I am a Principal Economist in the Monetary and Financial Market Analysis section in the Division of Monetary Affairs at the Federal Reserve Board of Governors in Washington D.C. .
My fields of interest include production-based asset pricing, monetary economics, and the interaction of policy with financial markets. .
Email: anthony (dot) m (dot) diercks (at) frb (dot) gov
The views expressed at this page are my own and do not indicate concurrence by other members of the research staff or the Board of Governors of the Federal Reserve System.
Publications and Working Papers
Abstract: The effects of uncertainty shocks are superadditive. Based on local projections,
we find the combination of nearby positive shocks can be multiple times more powerful than the sum of their standalone effects.
In a standard New-Keynesian DSGE model, uncertainty shocks are proven to be superadditive only when the model is solved under fourth (or higher) order perturbation.
The fourth order solution unlocks the fourth derivative of marginal utility, “edginess”, which is key to generating stronger reactions to multiple risks and superadditivity.
Intuitively, an agent already bearing one risk is less willing to bear another in the presence of edginess.
With H. Jendoubi
Abstract: Surveys of financial market participants are of particular interest to investors and policymakers—especially those at central banks—because they provide valuable information about market expectations for future economic outcomes, financial conditions, and policy actions. Surveys usually complement other sources of information—such as market pricing data or anecdotal information from market participants—but the rigor and structure of periodic surveys, as well as the absence of risk premiums, make them a valuable input into research, analysis, and decision-making. This chapter provides a broad overview of various surveys of financial market participants and highlights some of their advantages and potential drawbacks, both in theory and in practice.

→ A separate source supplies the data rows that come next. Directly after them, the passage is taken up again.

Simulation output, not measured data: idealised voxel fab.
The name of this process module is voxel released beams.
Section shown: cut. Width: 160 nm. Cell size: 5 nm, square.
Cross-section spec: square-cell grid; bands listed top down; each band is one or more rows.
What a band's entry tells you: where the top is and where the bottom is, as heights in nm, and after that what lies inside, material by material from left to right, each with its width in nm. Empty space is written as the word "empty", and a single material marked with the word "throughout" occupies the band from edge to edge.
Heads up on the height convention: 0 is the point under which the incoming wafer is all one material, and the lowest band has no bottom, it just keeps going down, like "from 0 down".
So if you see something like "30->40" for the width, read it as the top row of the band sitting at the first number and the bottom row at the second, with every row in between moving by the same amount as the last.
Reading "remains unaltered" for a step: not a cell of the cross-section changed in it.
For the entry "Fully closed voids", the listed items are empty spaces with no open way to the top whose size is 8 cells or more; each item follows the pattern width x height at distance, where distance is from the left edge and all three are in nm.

Abstract: We propose a production-based general equilibrium model to study the link between timing of cash flows and expected returns, both in the cross-section of stocks and along the aggregate equity term structure. Our model incorporates long-run growth news with time-varying volatility and slow learning about the exposure that firms have with respect to these shocks. Our framework provides a unified explanation of the stylized features of the slope of the term structure of equity returns, its variations over the business cycle, and the negative relationship between cash-flow duration and expected returns in the cross-section of book-to-market-sorted portfolios.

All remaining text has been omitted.